March's jobs report showed that a net 88,000 new jobs were added last month and the unemployment rate fell to 7.6% -- the lowest level in more than four years.

That was the good news. The bad news is that this is, by most accounts, a dismal result. 

Theoretically, at least. Any given employment report has a margin of error of plus or minus 100,000, and nearly all initial reports are revised in subsequent months. Indeed, March's jobs report revised January and February's figures up by 61,000 jobs. One of the only things we are reasonably assured of is that the economy didn't create 88,000 jobs in March -- a truth that never quells the hyperventilating when initial employment reports are released.

To smooth out month-to-month volatility, I look at a rolling six-month average change in monthly jobs:

Source: Bureau of Labor Statistics.

For the last three years, we have created enough jobs to keep up with population growth -- maybe a bit more -- and that's about it. There has been almost no deviation from this trend, too. 2011 saw average monthly jobs growth of 175,000. 2012's average figure was 183,000. In the first three months of 2013 we've averaged 168,000. Statistically, these numbers are almost indistinguishable. It has been one of the dullest recoveries on record.

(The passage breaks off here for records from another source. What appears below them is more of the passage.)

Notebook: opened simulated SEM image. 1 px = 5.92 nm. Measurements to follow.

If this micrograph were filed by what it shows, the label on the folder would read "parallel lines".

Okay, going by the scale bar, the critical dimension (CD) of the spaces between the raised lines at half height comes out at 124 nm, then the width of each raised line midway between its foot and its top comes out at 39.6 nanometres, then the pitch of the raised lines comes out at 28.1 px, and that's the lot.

The unemployment rate, however, is in decline -- and not just the standard unemployment rate most often cited in the media. The Bureau of Labor Statistics calculates unemployment several different ways, with some measures counting not just the unemployment, but those who have given up looking for work and those working part-time but desiring full-time hours. Importantly, all show the same trend: downward.

Source: Bureau of Labor Statistics.

But this poses a question: If jobs growth is so dull, why is the unemployment rate dropping across the board?

In part because fewer Americans are taking part in the labor force and thus aren't counted in the unemployment statistics. The labor force participation rate, which counts working-age Americans who either are employed or are unemployed and looking for work, fell in March to the lowest level since the Carter administration:

Source: Bureau of Labor Statistics.

Part of this decline is due to a weak economy. But there's more to it; the decline clearly began before the recession.

There are three big explanations for why so few Americans are in the labor force:

  • The country is aging.
  • Men have been leaving the labor force consistently for 60 years.
  • More people are in school.

As baby boomers retire, the demographic bulge of those born in the 1950s and 1960s exits the labor force. Demographers predicted a sharp decline in the labor force participation rate years before the recession began. Even if the economy were booming, the labor force participation rate would almost certainly be falling.

Second, men have been leaving the labor force consistently for more than half a century as women enter the labor force, changing the dynamic of a two-income household. And third, more young Americans in school means fewer looking for work.

These trends are important for one reason: They mean we need to create fewer jobs to bring down the unemployment rate today than we did in the past. That's why dismal jobs growth has been met with a healthy decline in the unemployment rate.

But the best context we can put today's jobs recovery in comes from the blog Calculated Risk:

We are living through the worst employment disaster since the Great Depression. After every monthly jobs report, analysts parse the numbers and pick apart the details, but that one sentence is really all that matters.